23 Paul looked straight at the Sanhedrin and said, “Gentlemen,[a] brothers, I have lived my life before God with a completely clear conscience to this very day.”

But the high priest Ananias ordered those who were standing near Paul to strike him on the mouth. Then Paul said to him, “God is going to strike you, you whitewashed wall! You sit there judging me according to the law, and then you order them to strike me contrary to the law!”

Those who were standing nearby said, “Do you dare to insult God’s high priest?”

Paul replied, “I did not know, brothers, that he is the high priest. Indeed, it is written, ‘You shall not speak evil about a ruler of your people.’”[b]

When Paul realized that some of them were Sadducees and the others were Pharisees, he shouted out in the Sanhedrin, “Gentlemen, brothers, I am a Pharisee, a son of Pharisees. I am on trial concerning the hope for the resurrection of the dead!”

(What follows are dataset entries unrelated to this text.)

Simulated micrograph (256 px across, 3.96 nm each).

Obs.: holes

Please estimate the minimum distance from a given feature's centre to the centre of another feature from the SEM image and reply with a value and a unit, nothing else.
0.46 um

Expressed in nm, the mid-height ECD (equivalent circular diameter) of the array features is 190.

When he said this, a dispute broke out between the Pharisees and the Sadducees, and the assembly was divided. (For the Sadducees say there is no resurrection or angel or spirit, but the Pharisees believe in them all.) Then there was a great uproar, and some of the experts in the law who belonged to the party of the Pharisees stood up and protested strongly: “We find nothing wrong with this man. What if a spirit or an angel spoke to him?”[c]

10 The uproar became so great that the commander was afraid Paul would be torn to pieces by them. He commanded the soldiers to go down, take him away from them by force, and bring him into the barracks.

11 The following night the Lord stood next to Paul and said, “Take courage! As you have solemnly testified about me in Jerusalem, so you must also testify in Rome.”

The Plot to Kill Paul

12 When day came, the Jews[d] formed a conspiracy and bound themselves with an oath, saying that they would not eat or drink until they had killed Paul. 13 There were more than forty who took part in this plot.

14 They went to the chief priests and elders and said, “We have bound ourselves under a solemn oath not to taste anything until we have killed Paul. 15 Now then, you and the Sanhedrin file charges with the commander so that he will bring him down to you[e] as if you were going to make a more thorough examination of his case. We are ready to kill him before he gets close to this place.”

16 But when the son of Paul’s sister heard about the ambush, he went into the barracks and told Paul. 17 Then Paul called one of the centurions and said, “Take this young man to the commander, because he has something to report to him.”

18 So he brought him to the commander and said, “The prisoner Paul called for me and asked me to bring this young man to you, because he has something to tell you.”

19 The commander took him by the hand, led him aside, and asked him privately, “What is it that you have to tell me?”

20 He said, “The Jews have agreed to ask you to bring Paul down to the Sanhedrin tomorrow, as if they want to gain more accurate information about him. 21 Don’t let them persuade you, because more than forty of their men are waiting in ambush for him. They have bound themselves under a solemn oath not to eat or drink until they have killed him. They are ready right now, waiting for your consent.”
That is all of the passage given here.